“THREE BUCKS A DAY, ALL IN.” My friend Jay Martin, founder and chairman of Juice Plus+, is impatient with systems for systems’ sake, with bureaucracies based on bureaucracies, with the tried and true default of “we’ve always done it that way.” If he sees a problem and sees no solution or a solution as problematic as the problem, he has a habit of building one himself and taking it out for a spin. And then he gets a few friends to climb on.
When too many boys and girls from the Boys and Girls Clubs were going out into the world with too few opportunities, Jay built the Juice Plus+ Technical Training Center and established programs in five tracks: culinary, logistics, automotive, welding and IT. Now the center places 100 percent of its graduates.
Then Jay saw another problem; they couldn’t get to those placements to begin with, or get there reliably enough to keep the job.
He told me about a University of Georgia study about moving people from minimum wage to income that can sustain a family.
“The No. 1 problem is transportation,” he said, “and there is no No. 2.” In other words, the distance between transportation and whatever was next was miles and miles.

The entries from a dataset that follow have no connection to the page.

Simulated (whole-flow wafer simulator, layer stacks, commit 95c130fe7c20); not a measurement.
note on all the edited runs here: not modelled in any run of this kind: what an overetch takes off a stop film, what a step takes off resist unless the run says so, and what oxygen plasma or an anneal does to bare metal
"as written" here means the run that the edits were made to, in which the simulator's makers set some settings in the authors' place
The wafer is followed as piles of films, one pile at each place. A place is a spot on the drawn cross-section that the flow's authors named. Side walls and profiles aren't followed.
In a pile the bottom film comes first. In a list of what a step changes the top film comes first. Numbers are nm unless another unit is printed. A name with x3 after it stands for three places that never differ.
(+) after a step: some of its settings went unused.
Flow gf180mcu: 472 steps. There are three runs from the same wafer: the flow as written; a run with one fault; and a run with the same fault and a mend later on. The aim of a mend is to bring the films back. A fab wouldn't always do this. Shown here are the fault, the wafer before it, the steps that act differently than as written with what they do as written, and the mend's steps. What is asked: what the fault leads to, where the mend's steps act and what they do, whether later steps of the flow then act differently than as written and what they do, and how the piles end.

So he’s building a solution and taking it out for a spin. On scooters – not 50cc toys with lawnmower engines, but substantial, street-ready machines capable of 65 mph – made affordable including training, maintenance and insurance – and made possible through employer endorsement. It’s a new not-for-profit called My City Rides. He asked another friend, Andy Nix, to run it and … full disclosure … he asked me to brand it.
This is the mission:
“My City Rides makes reliable transportation affordable and ownership possible for those in the workforce with limited means but unlimited potential, increasing opportunity for everyone.”
This from the website:
“My city needs a chance.
“Across the country, transportation averages 17 percent of income. In Memphis, it’s 29 percent. Credit is hard to come by, and so are cars, so cars are shared, and old. Maintenance and insurance fight rent and food for a place in the budget. Bus routes and schedules can be complicated, transfers numerous, and stops are often far from the job. Being late is ordinary, if not missing whole shifts. Losing jobs through no fault of your own is ordinary, if not expected.
“My city needs a lift.
“My city needs the means to get to work, and the reliability and future that will bring. They need the independence of ownership, and the credit history that follows. They need insurance and training, and the license and tag that come with it. They need maintenance to assure their mobility, and a move in the right direction.
“And employers need the dependability of all of that, because of the productivity it increases. And all of it has to be affordable.
“Three bucks a day, all in.”
If you think solving problems can’t be fun, you haven’t asked Jay’s friends.
I’m a Memphian. And now, My City Rides.